Noah Vonleh: The Perfect Backup Plan or a Genuine Trade Asset?

Remember the Knicks 2009-10 season? That was a fun year, if your definition of fun is getting a paper cut between your fingers, turning full speed into a closed door or accidentally pouring breast milk in your morning coffee1.

That season was 82 games worth of a windy, December morning spent waiting on an LIRR platform for a train that probably wasn’t coming. We were graced with a hot cup of coffee and a doughnut in the form of New York’s two most recent draft picks still on the team, Danilo Gallinari and Wilson Chandler, but little else.

There were some other minor bright spots. David Lee was an All-Star that season, but also entering free agency. He wasn’t someone who profiled as a core piece on a winning team even before the defensive revolution his own injury helped spur years later. Nate Robinson was always good for a night now and again, and I’ll admit it was cool seeing T-Mac in a Knicks uniform at first, but that was about it.

The rest of the roster was filled with assorted basketball muppets of all shapes and sizes. Al Harrington, Larry Hughes, Eddie House, Jonathan Bender, Eddy Curry and Darko Milicic probably shouldn’t have been on any team by 2010, let alone all on the same team. How Mike D’Antoni didn’t lose his mind is a minor miracle.

Sure enough, after the Knicks first, second and third choices in free agency all kowtowed to Pat Riley’s ringz, they were left with the Avocado that was just a liiiiiittle bit too soft but surely would be fine once you opened it up. As for the rest of the roster, Donnie Walsh had to pivot into “oh, shit!” mode once he realized that Amare Stoudemire, Chandler and Gallo, by themselves, probably wouldn’t have a great shot of coming out of the East.

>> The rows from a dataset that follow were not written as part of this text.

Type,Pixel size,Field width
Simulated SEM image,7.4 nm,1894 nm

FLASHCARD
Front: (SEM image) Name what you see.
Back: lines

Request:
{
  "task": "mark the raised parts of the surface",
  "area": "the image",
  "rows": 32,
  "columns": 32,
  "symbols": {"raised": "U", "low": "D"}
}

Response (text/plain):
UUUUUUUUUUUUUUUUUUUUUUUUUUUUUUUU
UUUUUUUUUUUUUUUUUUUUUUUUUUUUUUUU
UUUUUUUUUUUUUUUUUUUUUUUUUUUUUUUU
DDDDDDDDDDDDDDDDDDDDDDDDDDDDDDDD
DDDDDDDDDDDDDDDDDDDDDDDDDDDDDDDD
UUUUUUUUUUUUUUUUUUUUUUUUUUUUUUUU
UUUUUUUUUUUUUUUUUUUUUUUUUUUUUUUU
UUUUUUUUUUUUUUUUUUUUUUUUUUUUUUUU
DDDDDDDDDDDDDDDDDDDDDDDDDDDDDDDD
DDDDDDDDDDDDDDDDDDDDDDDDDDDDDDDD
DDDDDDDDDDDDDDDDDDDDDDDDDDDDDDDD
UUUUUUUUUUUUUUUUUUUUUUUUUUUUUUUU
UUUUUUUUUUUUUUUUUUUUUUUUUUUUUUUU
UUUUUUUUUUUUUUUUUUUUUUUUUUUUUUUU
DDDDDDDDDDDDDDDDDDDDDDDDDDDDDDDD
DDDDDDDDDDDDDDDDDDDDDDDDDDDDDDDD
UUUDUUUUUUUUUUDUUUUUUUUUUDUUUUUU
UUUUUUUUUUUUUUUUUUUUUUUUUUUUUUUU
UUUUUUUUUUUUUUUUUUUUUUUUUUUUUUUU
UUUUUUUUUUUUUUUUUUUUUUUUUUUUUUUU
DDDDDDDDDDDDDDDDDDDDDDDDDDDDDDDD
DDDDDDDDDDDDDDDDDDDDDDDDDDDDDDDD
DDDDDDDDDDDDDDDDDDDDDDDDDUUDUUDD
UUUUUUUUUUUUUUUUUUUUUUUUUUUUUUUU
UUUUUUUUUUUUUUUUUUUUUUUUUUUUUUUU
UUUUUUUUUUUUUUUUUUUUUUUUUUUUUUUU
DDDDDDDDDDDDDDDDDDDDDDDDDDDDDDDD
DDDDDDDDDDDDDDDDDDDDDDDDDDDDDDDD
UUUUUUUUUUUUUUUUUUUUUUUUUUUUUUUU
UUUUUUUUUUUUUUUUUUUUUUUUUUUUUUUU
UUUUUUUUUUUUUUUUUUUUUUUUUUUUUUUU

All in all, they did fine, inking Ray Felton and turning Landry Fields from a second round pick to an 81-game starter. But with no foundation to fall back on, D’Antoni ran STAT into the ground just to keep the team’s head above water. We know what eventually happened.

It’s the reason I cringe whenever someone laments putting serious developmental time into players on the current roster who aren’t inked past this season. Granted, there’s a real, honest to goodness young core here (with another pick on the way) plus a young star in tow, both of which make 2019 very different from 2010.

Still, the organization has made it abundantly clear they want to attain a certain amount of respectability next season. The kids will all be better a year from now, but if KD says “no way,” the young core alone won’t be enough to get them there. In such a scenario, the Knicks could feel forced into the position of having to sign a Tobias Harris or a Kemba Walker to max money just to save face.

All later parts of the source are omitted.